Comment by pizlonator

3 days ago

> like the union of different languages

No. Here are two good ways to think about it:

1. It's the C programming language represented as SSA form and with some of the UB in the C spec given a strict definition.

2. It's a low level representation. It's suitable for lowering other languages to. Theoretically, you could lower anything to it since it's Turing-complete. Practically, it's only suitable for lowering sufficiently statically-typed languages to it.

> Every tool and component in the LLVM universe had its own set of rules and requirements for the LLVM IR that it understands.

Definitely not. All of those tools have a shared understanding of what happens when LLVM executes on a particular target and data layout.

The only flexibility is that you're allowed to alter some of the semantics on a per-target and per-datalayout basis. Targets have limited power to change semantics (for example, they cannot change what "add" means). Data layout is its own IR, and that IR has its own semantics - and everything that deals with LLVM IR has to deal with the data layout "IR" and has to understand it the same way.

> My bewilderment about LLVM IR not being stable between versions had given way to understanding that this freedom was necessary.

Not parsing this statement very well, but bottom line: LLVM IR is remarkably stable because of Hyrum's law within the LLVM project's repository. There's a TON of code in LLVM that deals with LLVM IR. So, it's super hard to change even the smallest things about how LLVM IR works or what it means, because any such change would surely break at least one of the many things in the LLVM project's repo.

> 1. It's the C programming language represented as SSA form and with some of the UB in the C spec given a strict definition.

This is becoming steadily less true over time, as LLVM IR is growing somewhat more divorced from C/C++, but that's probably a good way to start thinking about it if you're comfortable with C's corner case semantics.

(In terms of frontends, I've seen "Rust needs/wants this" as much as Clang these days, and Flang and Julia are also pretty relevant for some things.)

There's currently a working group in LLVM on building better, LLVM-based semantics, and the current topic du jour of that WG is a byte type proposal.

  • > This is becoming steadily less true over time, as LLVM IR is growing somewhat more divorced from C/C++, but that's probably a good way to start thinking about it if you're comfortable with C's corner case semantics.

    First of all, you're right. I'm going to reply with amusing pedantry but I'm not really disagreeing

    I feel like in some ways LLVM is becoming more like C-in-SSA...

    > and the current topic du jour of that WG is a byte type proposal.

    That's a case of becoming more like C! C has pointer provenance and the idea that byte copies can copy "more" than just the 8 bits, somehow.

    (The C provenance proposal may be in a state where it's not officially part of the spec - I'm not sure exactly - but it's effectively part of the language in the sense that a lot of us already consider it to be part of the language.)

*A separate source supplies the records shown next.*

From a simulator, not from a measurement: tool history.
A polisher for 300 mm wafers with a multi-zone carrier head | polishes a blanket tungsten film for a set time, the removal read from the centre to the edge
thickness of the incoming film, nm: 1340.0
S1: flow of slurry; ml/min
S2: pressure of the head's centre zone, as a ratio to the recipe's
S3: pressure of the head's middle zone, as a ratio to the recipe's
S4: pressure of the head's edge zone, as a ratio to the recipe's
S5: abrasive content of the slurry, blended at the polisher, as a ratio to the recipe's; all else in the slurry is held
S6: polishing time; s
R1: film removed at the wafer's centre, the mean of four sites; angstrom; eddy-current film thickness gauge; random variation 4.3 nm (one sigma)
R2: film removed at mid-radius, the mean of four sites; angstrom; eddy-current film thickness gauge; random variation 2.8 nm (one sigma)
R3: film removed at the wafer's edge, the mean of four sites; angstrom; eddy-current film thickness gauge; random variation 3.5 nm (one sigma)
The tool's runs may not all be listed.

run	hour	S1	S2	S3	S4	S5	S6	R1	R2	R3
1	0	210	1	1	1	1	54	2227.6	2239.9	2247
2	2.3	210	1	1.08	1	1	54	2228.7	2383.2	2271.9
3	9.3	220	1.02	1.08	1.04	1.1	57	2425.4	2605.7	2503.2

    • The C pointer provenance is still in TS form and is largely constructed by trying to retroactively justify the semantics of existing compilers (which all follow some form of pointer provenance, just not necessarily coherently). This is still an area where we have a decent idea of what we want the semantics to be but it's challenging to come up with a working formalization.

      I'd have to double-check, but my recollection is that the current TS doesn't actually require that you be able to implement user-written memcpy, rather it's just something that the authors threw their hands up and said "we hope compilers support this, but we can't specify how." In that sense, byte type is going beyond what C does.

      3 replies →

Thanks for your detailed answer. You encouraged me to give it another try and have closer look this time.